The monument most identified with Hoi An is the graceful Japanese Covered Bridge. You should make it a point to view this photogenic bridge early in the morning, when it's lit up by the sun's rays, and later in the evening, when you can click pictures of the (artificially lit) monument and its reflection in the waters below. The original bridge was built in the 1590s by the Japanese to connect their side of town to that of the Chinese. Over the years, the design and ornamentation have mostly remained untouched. A Japanese myth goes that a dragon lay beneath the earth's surface, with its head in India and tail in Japan. Earthquakes occurred in Japan, or so the Japanese believed, when the tail moved. To prevent such mishaps, the bridge was built right atop the dragon's heart.
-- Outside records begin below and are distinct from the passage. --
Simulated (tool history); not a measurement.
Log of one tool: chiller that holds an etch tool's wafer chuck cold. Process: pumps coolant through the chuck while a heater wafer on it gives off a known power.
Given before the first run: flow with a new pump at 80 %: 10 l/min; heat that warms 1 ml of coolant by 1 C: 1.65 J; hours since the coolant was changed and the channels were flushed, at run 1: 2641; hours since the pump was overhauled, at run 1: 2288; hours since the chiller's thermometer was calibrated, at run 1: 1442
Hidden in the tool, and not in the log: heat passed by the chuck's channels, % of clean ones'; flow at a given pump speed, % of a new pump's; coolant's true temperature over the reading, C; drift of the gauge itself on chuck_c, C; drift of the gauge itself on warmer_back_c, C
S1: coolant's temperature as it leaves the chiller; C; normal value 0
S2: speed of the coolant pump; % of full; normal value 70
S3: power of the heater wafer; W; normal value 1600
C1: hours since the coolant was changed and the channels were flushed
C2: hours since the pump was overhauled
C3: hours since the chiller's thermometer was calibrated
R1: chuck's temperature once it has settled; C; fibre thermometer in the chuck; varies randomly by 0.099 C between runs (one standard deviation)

The bridge, in fact, lies at the start of the old town's central artery, the Tran Phu street, home to many of Hoi An's best-preserved buildings. Festivities of ethnic Chinese residents still happen around the Phuoc Kien Assembly Hall, parts of which date back to the 1700s, with sanctuaries dedicated to the goddesses of the sea, and six Chinese generals whose children fled to Hoi An after their rebellion against the Ming Dynasty was crushed. Also on Tran Phu is the less prominent yet beautiful Cantonese Assembly Hall with its dragon fountain.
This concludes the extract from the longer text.